American Media Misses the Story on Mexican Oil Reform
On Dec. 12, 2013, Mexican legislators approved controversial, far-reaching reforms to the countrys energy sector. Outside the federal legislative chambers in Mexico City, protesters pounded on metal barriers with rocks and spoons, while phalanxes of riot police stood guard behind the barricades. Many felt their countrys patrimony and fiscal independence were being sold at a fire sale. Mexico was opening up its energy sector to private, foreign interests for the first time since President Lazaro Cardenas had tossed out foreign companies and nationalized oil reserves to wide and enthusiastic support in 1938.
For the past 75 years, Mexican oil has been controlled exclusively by the state-owned oil firm Pemex, the second most profitable company in Latin America, according to the Fortune 500 index. Almost all of Pemexs profits go back into national coffers. But the state-owned company is also notoriously corrupt. One of the figures most associated with corruption at Pemex is its longtime union leader, Carlos Romero Deschamps. His daughter sparked a scandal in 2012 by flaunting her inexplicably opulent lifestyle on social media. Romero Deschamps has led the oil workers union since he was appointed to the position more than 20 years ago by then-president Carlos Salinas de Gortari. But good luck charging him for his alleged crimes. As a senator for the ruling PRI party, Romero Deschamps enjoys immunity from prosecution under a shield law for elected officials known here as fuero.

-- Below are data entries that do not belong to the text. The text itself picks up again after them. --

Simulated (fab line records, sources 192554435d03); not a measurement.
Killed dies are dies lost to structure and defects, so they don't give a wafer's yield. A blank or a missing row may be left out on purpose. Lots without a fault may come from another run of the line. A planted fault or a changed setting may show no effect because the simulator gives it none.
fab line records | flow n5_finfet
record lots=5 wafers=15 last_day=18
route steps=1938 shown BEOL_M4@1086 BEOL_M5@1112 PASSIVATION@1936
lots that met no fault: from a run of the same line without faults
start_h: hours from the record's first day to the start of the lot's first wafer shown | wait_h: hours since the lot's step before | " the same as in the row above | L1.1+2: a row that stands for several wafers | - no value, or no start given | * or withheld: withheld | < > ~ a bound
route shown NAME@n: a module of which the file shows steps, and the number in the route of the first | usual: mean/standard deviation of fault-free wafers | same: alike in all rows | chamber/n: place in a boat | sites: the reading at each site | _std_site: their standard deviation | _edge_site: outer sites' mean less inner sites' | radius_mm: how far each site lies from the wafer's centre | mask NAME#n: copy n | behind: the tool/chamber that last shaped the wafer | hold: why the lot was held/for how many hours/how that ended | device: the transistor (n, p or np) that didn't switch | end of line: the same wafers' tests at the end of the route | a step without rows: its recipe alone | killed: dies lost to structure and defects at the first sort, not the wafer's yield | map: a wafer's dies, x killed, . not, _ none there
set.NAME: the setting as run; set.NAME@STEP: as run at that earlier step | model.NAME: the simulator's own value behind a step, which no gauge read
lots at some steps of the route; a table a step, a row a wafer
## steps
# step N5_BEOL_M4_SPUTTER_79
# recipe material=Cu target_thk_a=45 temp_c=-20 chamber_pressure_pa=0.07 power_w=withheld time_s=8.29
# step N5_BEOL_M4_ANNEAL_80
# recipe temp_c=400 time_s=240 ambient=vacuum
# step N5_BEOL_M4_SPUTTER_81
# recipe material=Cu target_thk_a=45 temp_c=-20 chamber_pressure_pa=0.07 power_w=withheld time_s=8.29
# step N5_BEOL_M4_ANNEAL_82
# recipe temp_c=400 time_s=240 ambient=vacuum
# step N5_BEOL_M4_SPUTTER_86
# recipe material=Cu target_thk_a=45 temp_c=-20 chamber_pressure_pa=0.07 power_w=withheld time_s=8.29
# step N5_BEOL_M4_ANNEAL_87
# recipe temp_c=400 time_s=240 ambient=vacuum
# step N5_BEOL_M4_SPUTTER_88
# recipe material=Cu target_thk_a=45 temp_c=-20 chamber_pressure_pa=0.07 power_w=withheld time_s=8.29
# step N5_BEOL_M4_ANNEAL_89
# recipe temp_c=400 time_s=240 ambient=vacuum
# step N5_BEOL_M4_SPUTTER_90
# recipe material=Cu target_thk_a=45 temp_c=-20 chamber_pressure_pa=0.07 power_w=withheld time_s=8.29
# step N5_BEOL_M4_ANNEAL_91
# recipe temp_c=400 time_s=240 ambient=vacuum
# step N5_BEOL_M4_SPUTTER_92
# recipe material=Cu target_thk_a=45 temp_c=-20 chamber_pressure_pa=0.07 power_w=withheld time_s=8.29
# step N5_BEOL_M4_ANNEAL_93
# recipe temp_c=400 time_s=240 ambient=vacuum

Then theres Francisco Pancho Colorado, who was tried, convicted and sentenced in Austin for his role in a Zetas money laundering operation. Colorado became wealthy as the head of an oil services company that received lucrative contracts from Pemex. An FBI agent testified in federal court in Austin that informants said Colorado received multi-million dollar contracts with Pemex in exchange for acting as an intermediary between a former governor of Veracruz and a founder of the Zetas cartel.
But energy reform, as passed, does virtually nothing to remedy corruption within and surrounding the state-run company. As often happens to public companies ahead of a push to privatize or denationalize, Pemex was portrayed as an ailing dinosaur of a monopoly whose only hope is an injection of private capital into the sector it has dominated for decades.